Performance Measurement / About the Author

book cover for Performance MeasurementHarry Hatry is director of the Urban Institute's Public Management Program. Since the early 1970s, he has been a leader in developing procedures for evaluation of nonprofit and government services. In recent years, he has also worked to improve performance measurement and management in other countries, including Thailand and Hungary.
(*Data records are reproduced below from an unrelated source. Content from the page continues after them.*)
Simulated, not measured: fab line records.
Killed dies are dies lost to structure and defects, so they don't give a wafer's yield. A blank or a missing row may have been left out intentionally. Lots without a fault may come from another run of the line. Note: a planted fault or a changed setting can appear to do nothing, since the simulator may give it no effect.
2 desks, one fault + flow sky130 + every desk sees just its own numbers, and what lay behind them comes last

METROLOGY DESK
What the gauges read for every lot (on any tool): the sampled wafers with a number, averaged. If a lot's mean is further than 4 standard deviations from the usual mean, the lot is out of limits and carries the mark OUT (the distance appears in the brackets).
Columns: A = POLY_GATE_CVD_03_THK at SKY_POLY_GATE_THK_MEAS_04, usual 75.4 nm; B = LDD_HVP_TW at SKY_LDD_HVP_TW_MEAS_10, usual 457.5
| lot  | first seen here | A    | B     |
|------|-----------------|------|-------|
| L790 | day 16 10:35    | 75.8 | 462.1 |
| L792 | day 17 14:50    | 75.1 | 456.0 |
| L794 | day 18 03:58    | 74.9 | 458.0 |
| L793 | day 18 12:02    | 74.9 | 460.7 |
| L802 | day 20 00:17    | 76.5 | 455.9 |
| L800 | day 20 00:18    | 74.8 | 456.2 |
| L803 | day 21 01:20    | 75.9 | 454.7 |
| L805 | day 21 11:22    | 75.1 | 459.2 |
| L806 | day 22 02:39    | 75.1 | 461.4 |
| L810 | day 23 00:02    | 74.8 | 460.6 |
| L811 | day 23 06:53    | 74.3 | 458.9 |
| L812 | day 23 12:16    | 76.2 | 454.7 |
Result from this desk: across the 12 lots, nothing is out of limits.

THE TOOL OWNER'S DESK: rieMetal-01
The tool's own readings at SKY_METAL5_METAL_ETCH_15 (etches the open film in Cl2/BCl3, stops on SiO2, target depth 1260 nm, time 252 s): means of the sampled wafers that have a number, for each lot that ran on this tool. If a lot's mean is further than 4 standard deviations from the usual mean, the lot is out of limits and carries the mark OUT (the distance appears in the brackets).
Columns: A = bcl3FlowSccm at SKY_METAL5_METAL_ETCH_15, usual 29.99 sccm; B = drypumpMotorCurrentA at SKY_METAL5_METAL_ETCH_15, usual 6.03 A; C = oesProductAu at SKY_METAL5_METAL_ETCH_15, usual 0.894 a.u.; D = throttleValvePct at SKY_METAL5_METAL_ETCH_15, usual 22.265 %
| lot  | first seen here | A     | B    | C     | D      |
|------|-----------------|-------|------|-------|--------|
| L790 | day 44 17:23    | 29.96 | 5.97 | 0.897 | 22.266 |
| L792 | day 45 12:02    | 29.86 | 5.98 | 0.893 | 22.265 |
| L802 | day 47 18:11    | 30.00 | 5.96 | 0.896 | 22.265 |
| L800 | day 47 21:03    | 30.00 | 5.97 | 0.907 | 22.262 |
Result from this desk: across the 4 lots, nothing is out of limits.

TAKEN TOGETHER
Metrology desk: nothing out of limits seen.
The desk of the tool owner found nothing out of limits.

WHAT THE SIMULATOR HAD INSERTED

He has authored or co-authored numerous books, reports, and articles describing performance measurement procedures, including publications for the U.S. Departments of Education and Justice, the International City Management Association, and United Way of America. Hatry has received awards for his work in performance measurement and evaluation from a number of organizations, including the American Society for Public Administration and the National Academy of Public Administration.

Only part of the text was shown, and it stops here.